Following graduation from Worcester Classical High School in 1942, O'Donnell joined the United States Army Air Corps, flying thirty missions as a B-17 bombardier over Europe during World War II. Afterward, he attended Harvard University, from which he graduated with a B. A. in government in 1949.
While at Harvard Kenneth O'Donnell was quarterback and captain of the football team and the roommate of Robert F. Kennedy, an end on the varsity football team and brother of the future president of the United States.
O'Donnell began his longtime association with the Kennedys in 1946, when Robert enlisted him to work for John Kennedy's inaugural congressional campaign in the North End area in Boston. Despite disliking Joseph P. Kennedy, the candidate's conservative father, O'Donnell admired John Kennedy for his war record. O'Donnell played a key role in Kennedy's election to the Senate over Henry Cabot Lodge, Jr. , in 1952. It was O'Donnell who persuaded Robert Kennedy to assume control of the campaign, which O'Donnell felt was heading toward "absolute catastrophic disaster. " After Kennedy's victory, O'Donnell continued as a paper salesman while holding the position of the senator's unpaid state representative in Massachusetts.
In 1957 he assisted Robert Kennedy, now counsel to the Senate Rackets Committee, as an administrative assistant, and he remained in Washington, D. C. , the next year as a member of Senator John Kennedy's staff. During Kennedy's 1960 presidential campaign, he emerged as a principal organizer. As one of Kennedy's most trusted friends and a member of the advisory group dubbed the Irish Mafia, O'Donnell officially served the new administration as appointments secretary.

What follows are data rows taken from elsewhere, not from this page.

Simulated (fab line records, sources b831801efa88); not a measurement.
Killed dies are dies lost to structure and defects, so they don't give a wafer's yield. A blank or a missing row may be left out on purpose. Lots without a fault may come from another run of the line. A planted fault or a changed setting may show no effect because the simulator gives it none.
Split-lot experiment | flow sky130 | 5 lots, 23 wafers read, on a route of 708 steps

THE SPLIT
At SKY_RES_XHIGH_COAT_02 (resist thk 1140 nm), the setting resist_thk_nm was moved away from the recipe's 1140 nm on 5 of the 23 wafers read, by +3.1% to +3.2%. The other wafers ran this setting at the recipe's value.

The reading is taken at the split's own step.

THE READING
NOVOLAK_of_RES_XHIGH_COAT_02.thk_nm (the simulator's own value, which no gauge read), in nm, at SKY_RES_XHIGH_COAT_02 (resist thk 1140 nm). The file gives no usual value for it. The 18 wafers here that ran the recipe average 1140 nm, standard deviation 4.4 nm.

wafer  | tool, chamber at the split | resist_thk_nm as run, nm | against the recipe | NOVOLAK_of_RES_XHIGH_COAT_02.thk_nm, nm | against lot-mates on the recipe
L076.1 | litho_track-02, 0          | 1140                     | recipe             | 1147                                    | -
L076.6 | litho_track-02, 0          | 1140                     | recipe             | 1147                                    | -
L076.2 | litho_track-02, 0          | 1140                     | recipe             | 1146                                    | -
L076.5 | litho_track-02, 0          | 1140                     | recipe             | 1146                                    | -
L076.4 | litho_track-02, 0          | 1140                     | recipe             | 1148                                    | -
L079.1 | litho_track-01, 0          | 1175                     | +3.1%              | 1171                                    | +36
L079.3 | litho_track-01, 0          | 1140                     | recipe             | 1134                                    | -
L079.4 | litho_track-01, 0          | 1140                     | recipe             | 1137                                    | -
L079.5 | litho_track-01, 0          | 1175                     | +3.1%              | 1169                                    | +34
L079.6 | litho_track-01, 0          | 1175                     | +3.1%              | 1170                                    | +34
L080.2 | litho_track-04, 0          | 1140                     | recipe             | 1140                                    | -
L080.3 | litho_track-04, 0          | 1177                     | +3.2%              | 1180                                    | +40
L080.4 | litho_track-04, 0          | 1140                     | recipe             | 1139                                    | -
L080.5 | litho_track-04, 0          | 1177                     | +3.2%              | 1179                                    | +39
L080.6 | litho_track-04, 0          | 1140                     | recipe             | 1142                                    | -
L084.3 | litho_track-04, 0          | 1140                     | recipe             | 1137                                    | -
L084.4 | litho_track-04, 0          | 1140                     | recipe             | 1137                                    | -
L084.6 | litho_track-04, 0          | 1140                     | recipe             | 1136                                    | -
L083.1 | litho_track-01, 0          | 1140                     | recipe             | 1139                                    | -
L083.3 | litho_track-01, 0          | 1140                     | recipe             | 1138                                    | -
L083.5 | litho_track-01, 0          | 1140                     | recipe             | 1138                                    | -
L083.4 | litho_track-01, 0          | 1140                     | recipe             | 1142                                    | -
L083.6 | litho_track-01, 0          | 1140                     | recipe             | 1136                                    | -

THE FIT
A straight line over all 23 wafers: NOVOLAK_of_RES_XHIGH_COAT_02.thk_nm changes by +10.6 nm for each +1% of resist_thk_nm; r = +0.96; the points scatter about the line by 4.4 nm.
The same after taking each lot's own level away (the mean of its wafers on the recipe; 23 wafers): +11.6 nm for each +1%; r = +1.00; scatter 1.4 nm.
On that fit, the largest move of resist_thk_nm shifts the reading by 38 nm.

O'Donnell also made travel arrangements for Kennedy; he himself traveled so anonymously that outsiders mistook him for a Secret Service agent. He also controlled the use of White House limousines and helicopters and White House office space. Moreover, he acted as liaison with the Federal Bureau of Investigation and the Secret Service. Jacqueline Kennedy once called O'Donnell the "wolfhound, " because whenever he entered the room, she knew that her husband had to return to work. O'Donnell so earned Kennedy's trust that he became one of the few people with whom the president was completely open. Along with David Powers, another longtime friend of Kennedy's, he amused the president with shared reminiscences. Because of his fierce loyalty, O'Donnell also felt free to speak bluntly to Kennedy. Suspicious of most people, he was particularly sensitive to those who might seek to use the president.
How much influence O'Donnell had on Kennedy's ideology and policy is disputable. Press Secretary Pierre Salinger once claimed that O'Donnell had more impact on Kennedy's key decisions than any other adviser. Arthur Schlesinger, Jr. , labeled O'Donnell an important liberal influence. Other Kennedy aides played down O'Donnell's importance on policy, arguing that "Ken was oriented toward people, not issues. " One thing is certain: Kennedy did not always take O'Donnell's advice. He went against O'Donnell in speaking frankly on the issue of his religion during the 1960 campaign, in selecting Lyndon Johnson as his vice-presidential candidate, and in deciding to push civil rights legislation in 1963 in the face of O'Donnell's contention that it would wreck other proposed programs.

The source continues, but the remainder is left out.